Data, Telemetry, and Metrics

  

Bug Data

The simplest form of quality data would be bug reports. As issues are reported, they are logged to a bug database and then burn-down rates can be tracked to project whether engineering is on track to release on schedule. There are best practices in regard to what bug data is captured and how it helps drive engineering system improvements by knowing what types of issues have occurred, how they were discovered, and when in the SLDC the issues were found.


Test Pass Data

Test automation, manual test passes, and bug bashes can all capture data on achieved coverage (code or feature level), configurations tested, and bugs or successful results.


Pre-Release Telemetry and Flight Rings

Applications such as Microsoft Windows, have made extensive use of telemetry that enables it to deploy using flight rings. The first step is to add the telemetry code to the application such that as that code executes, it reports to a server, application insights. This insights data can log failure conditions or successful feature completions. This data can log performance measures and the only limit to what can be measured is based on the developer imagination in conjunction with privacy laws and regulations. With good telemetry, flight rings can begin to be used to gauge quality and unlock deployment gates. 


The way flight rings can work is that a small group (perhaps the local development and test organization) uses the new build. As they do, telemetry flows and analyzers of the data can ascertain a build quality that means the build is deemed worthy of being deployed to the next ring of users (larger population) or it is scrapped for low quality. The Windows Insiders program is a quality ring type system and there are fast track and slow track rings of adoption. The inner rings get the changes the fastest and live with more risk of quality issues. Outer rings get code changes slower and deemed less risky as the code has achieved a quality metric bar before being released to them. The final ring is general population and the number of rings and complexity of metrics can evolve over time. Occasionally, bad issues can make it to the outer rings, and this is mainly for two reasons. First would be that the issue is in a narrow configuration/scenario that inner ring users did not attempt. Second is that the failure telemetry data was missing or was drowned out in the sea of other data.

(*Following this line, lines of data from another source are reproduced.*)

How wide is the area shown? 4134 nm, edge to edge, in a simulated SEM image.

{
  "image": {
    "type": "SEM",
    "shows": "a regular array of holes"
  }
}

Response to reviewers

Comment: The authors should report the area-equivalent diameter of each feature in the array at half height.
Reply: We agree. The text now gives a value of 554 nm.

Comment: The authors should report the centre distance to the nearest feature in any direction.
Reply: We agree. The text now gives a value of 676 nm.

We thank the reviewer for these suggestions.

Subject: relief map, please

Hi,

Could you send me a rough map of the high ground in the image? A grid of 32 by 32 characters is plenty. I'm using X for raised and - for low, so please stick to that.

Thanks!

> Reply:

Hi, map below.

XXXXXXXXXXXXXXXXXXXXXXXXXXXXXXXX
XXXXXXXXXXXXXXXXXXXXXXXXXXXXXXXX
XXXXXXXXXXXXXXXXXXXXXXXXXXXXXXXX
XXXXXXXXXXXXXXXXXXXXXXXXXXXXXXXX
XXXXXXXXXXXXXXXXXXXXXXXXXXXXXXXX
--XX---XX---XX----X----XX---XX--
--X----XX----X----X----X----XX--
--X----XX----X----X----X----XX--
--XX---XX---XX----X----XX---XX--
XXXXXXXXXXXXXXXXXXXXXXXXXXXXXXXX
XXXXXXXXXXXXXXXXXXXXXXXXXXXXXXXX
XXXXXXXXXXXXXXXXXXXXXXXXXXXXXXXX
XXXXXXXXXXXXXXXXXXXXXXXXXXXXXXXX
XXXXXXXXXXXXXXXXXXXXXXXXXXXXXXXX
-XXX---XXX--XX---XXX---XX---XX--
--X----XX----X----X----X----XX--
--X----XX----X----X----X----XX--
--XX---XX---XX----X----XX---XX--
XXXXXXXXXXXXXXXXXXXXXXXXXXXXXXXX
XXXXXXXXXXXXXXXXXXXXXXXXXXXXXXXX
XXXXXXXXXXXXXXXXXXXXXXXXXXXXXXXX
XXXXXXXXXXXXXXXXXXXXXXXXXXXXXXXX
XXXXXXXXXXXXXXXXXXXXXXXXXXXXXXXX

Post-Release, Rapid Responsive

Even after availability to the general population, telemetry can continue to report usage and issues, and this can allow for rapid reactive servicing fixes. Certain critical software processes may be architected with a rollback or fallback code path that can be switched to via a back end telemetry response. This is similar to A/B testing but can go so far as to order a rollback of a release for all or a subset population of users impacted by a particularly bad issue.


Summary

Data, Telemetry, and Metrics are a great quality indicator and action taking mechanism. There must be a well thought through plan for what data is collected, how it is used, and ensuring it keeps to privacy laws.

image13